As an aside, I've also read the "short and shoddy" Brulosophy trials too with interest... shorter mash time and only 15 minute boils! :eek:
 
I'm gonna try this ultra-short boil next time. Any minute more than is necessary is a shocking waste of time and money. It'll either work for me or it won't... if not, one bad brew out of thousands ain't the end of the world, and stuff what 'convention' says if it's good.
 
My understanding is that a long boil will add to the trub stuff that would otherwise be adverse for shelf life if it stayed in the beer. I've done a couple of 20 or 30 min boils but they didn't hang around long enough to test that idea. Didn't seem to do any harm in the short term.
 
My understanding is that a long boil will add to the trub stuff that would otherwise be adverse for shelf life if it stayed in the beer. I've done a couple of 20 or 30 min boils but they didn't hang around long enough to test that idea. Didn't seem to do any harm in the short term.

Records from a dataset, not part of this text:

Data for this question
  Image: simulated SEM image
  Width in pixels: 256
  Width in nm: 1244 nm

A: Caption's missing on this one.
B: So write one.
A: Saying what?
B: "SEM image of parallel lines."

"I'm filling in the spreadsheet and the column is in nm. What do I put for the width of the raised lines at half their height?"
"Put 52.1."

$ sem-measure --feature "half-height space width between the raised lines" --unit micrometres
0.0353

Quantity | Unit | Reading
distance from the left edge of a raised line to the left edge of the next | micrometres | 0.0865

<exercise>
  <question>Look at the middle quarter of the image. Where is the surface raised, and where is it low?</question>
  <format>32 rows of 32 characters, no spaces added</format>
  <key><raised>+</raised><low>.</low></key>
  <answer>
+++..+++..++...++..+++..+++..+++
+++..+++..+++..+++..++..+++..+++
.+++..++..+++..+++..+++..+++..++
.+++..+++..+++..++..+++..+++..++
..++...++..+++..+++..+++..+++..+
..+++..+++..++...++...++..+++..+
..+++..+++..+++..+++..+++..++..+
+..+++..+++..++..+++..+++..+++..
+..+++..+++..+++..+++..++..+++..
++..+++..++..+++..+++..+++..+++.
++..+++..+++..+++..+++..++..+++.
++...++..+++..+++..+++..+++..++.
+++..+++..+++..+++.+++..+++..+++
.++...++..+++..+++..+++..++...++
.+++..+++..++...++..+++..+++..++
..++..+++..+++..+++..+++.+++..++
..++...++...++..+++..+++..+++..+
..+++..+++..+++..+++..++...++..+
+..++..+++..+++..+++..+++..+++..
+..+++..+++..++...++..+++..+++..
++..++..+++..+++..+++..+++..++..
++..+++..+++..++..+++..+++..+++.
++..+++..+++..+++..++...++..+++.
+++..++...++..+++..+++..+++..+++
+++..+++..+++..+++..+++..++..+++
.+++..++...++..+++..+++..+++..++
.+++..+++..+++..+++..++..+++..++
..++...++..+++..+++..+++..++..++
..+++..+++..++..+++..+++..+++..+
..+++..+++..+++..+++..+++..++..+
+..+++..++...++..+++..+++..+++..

Yes I've read about the shelf-life concerns. I don't know if that's ever been tested in any way or whether it's just another one of those 'theoretical' problems that doesn't actually exist in reality. Dunno, but like you my finished beer doesn't usually doesn't hang around long enough for it to ever be of concern.
 
Several years back I did the tour at the York brewery. After the tour I had a couple of pints with the head brewer in the brewery tap. One topic we spoke about was boil length as I had cut from 90 mins to 60 mins a year or so previously and found no change in my beer. He told me they had tried the same, think how much it would cut a brewery electric bill, but had so many complaints from their customers they soon changed back. Cask beers were going off quicker and some of the bottle beers not keeping as well. His conclusion, after talking to other professional brewers, was the hot break had not been completed in 60 mins. I still boil for 60 mins but I will drink the beer in 2-3 weeks. If I am brewing a stronger beer for bottling and keeping for any length of time I will boil for 90 mins.